What Bruce Lee knew and that other guy didn’t

People put a lot of emphasis on the playfulness and sponteneity of creativity. And while it is an important part of expressing yourself, playfulness is not the most important part.

What set Bruce Lee apart from other martial artists? What set Pablo Picasso apart? What set Lance Armstrong apart? Was it that they had some hyper-exuberant desire to play, to break rules, to skirt the edges?

I would argue that, no, they didn’t have any more of that than most people. What they did was practice. Bruce Lee worked hours each day to perfect his body and his moves. Picasso painted study after study of the same scene. Lance Armstrong jumped on his bike every day, early in the morning, and wouldn’t return until night time. They all worked harder (and smarter) than anyone else.

This is how they managed to express themselves more fully.

You see, there is something pleasurable and enjoyable about drills. About repetition. About perfecting skills. And this part is totally left out of the common notion of creativity. Creativity is seen as effortless and innate.

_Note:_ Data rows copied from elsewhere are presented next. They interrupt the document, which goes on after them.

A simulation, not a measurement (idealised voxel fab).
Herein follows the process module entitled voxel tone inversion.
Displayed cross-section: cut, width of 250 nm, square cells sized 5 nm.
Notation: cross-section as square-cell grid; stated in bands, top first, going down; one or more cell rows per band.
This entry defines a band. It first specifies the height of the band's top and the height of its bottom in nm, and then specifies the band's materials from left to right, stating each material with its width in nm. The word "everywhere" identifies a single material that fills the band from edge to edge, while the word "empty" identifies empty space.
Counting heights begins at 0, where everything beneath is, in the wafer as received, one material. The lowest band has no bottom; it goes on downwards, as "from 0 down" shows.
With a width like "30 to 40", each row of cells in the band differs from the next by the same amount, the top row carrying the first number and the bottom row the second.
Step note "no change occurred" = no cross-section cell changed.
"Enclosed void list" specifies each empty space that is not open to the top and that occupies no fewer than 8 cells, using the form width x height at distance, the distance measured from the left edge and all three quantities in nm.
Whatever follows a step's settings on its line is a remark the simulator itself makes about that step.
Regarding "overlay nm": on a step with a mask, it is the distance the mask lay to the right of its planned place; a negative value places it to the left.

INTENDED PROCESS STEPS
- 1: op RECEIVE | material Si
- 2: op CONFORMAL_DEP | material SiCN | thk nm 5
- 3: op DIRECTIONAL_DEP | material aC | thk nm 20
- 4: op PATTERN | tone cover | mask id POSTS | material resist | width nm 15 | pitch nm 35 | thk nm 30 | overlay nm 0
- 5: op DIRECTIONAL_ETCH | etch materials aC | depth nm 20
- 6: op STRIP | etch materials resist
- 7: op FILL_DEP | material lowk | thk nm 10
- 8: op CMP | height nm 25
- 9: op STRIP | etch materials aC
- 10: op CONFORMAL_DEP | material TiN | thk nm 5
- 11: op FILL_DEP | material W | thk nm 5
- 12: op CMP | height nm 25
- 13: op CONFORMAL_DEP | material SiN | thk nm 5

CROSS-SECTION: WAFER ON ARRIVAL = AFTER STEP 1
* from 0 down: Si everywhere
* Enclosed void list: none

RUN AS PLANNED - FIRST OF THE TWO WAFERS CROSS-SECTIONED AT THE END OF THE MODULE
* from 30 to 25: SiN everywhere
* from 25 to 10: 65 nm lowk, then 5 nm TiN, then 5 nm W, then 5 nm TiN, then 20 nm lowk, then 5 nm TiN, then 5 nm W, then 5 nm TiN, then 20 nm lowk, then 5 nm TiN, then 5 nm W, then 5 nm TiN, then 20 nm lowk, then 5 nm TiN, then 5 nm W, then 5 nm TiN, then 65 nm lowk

Perfection is not an end, it is a process. Continually refining yourself, pushing yourself, and redefining yourself. This is what truly creative people do. Jackson Pollock did not indulge his urge to splatter. He splattered and splattered until he mastered splattering. Then he made something worth splattering about.

For instance, there’s a creativity course I saw the other day. It had a picture of an older woman smearing fingerpaint all over a paper. She was smiling and looking happy. I suppose, in some fundamental way, that some people need to be reeducated to believe that they can create something. That they can return to the primal creative urge they felt as a child, where it was just fun to see swaths of color spread under your own hands.

It’s fun, but you’re going to need to do a lot of fingerpainting to produce anything you’re proud of. Drawing and redrawing. Starting over. Editing. Revising. Trying different amount of blue. Maybe more green. Over and over again. Until you have mastered blue and green. Until you can do things with blue and green that seem like magic. Things that look impossible. That make people stare. Then you’re being creative.